When I was a teenager I loved this book to death. That it was in shreds testifies to his draw on my unformed mind, my need for external engagement, for the world, for politics, for great sweeps of Language with a capital L. And to my need to work out, once again, in my displaced state, who I am this time.
Because I’d been badly displaced the first time, too. From a much smaller city and a younger, but whole, life. And I guess what both of these events showed me is that you can’t just leave something; you have to be going to something as well. And if it’s too late, or you jumped only to avoid being pushed, you have to sit there and figure out where you are.
It’s not as if using cut-up phrases or words is a newfangled technique. Nothing is that kind of revolutionary or 'innovative’ any more. But it was the right one for the right moment. After all, writing is conversation. And when we really write we are inventing something totally new every time. Even so, it never occurred to me at the outset that I’d be putting myself back into that woods-surrounded bedroom in a little Victorian house with fishscale shingles on it, up a little hill in Collinsville, CT, where I once, long ago, also felt like a fish out of water… I came slowly, over several months, to realise this was what I was doing. I wrote a lot of poems in that other faraway room, too.
This is what happens when we write: we do something we don’t even know what it is. You go deep inside yourself, ideally while looking outward, and project yourself on an insoluble question — and maybe you come up with a partial answer. (It’s never the whole answer; how could it be? This is good news, by the way. It’s both why and how we keep going.) My friend Joe this morning posted a paragraph on Facebook about a stone near a bench on a boardwalk in Kent, and by the end of that paragraph he practically was that stone. You have to invest yourself, your real self, and what you’ll get back you never know in advance.

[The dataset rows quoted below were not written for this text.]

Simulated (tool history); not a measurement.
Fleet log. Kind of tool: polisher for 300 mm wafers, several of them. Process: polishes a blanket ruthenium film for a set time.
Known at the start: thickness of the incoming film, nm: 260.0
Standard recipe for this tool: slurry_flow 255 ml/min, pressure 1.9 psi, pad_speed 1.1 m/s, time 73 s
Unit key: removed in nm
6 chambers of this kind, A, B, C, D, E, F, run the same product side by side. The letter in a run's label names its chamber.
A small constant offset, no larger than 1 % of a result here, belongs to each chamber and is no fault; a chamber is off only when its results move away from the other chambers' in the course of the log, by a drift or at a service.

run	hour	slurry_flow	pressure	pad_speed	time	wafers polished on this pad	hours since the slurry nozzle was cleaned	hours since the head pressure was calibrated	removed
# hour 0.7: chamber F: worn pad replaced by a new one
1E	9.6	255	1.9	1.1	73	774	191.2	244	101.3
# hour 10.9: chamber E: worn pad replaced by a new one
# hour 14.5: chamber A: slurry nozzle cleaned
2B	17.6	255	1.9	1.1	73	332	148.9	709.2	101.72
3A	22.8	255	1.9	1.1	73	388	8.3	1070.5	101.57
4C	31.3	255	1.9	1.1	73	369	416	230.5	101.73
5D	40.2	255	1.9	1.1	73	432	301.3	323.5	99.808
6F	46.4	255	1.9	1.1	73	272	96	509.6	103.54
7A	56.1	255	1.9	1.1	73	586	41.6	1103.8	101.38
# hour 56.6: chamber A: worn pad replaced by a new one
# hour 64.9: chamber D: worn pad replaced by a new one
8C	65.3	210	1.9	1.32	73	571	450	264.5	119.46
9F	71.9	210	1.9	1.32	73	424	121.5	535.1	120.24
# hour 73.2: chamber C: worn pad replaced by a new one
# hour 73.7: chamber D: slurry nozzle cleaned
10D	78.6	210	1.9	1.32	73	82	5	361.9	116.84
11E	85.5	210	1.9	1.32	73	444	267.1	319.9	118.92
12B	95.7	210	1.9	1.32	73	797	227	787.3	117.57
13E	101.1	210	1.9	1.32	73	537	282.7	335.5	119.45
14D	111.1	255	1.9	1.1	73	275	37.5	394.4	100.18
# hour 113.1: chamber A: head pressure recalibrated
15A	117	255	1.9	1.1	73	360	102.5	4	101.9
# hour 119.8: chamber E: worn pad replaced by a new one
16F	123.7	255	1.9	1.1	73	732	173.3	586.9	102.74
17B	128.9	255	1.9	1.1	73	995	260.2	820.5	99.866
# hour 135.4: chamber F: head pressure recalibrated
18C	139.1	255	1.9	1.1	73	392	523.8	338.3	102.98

The morning after the cutting-up session I arranged four or five of Patchen’s phrases very quickly & matter-of-factly, like someone laying out tarot cards, one under another. A poem came bursting out round and through them. Three in a row. The next day four came in an hour. And so on. I would just keep going each time till the tap slowed to a trickle. It slowed down, of course, but seven months later, I have 41 poems, and over ten have been published. These phrases of Patchen’s have sparked a conversation with him — with myself — about politics, personal responsibility, death, bereavement, climate change, war, abortion rights, birds, flowers… They’ve got me writing in a looser & more open style, more like myself in fact. (I have a folder full of the poems I wrote when I was 16-17 and can attest to this. It’s not good poetry, but it does sound like me. And it sounds like me before I knew any different, which is the really encouraging thing.) This device, this letter, this poem-journal, this conversation with the past and with a surrogate Poetry Dad, has served me really well in a year of awful upheavals — just when we thought the world might be beginning to recover from its recent trauma.
You can see one of them on my website, and others in the autumn/winter 2021 issue of Raceme magazine, in Blackbox Manifold 27 (Winter 2021), four in the April 2022 issue of Shearsman magazine, and one forthcoming on the Poetry Wales blog, with a little interview about how it was written.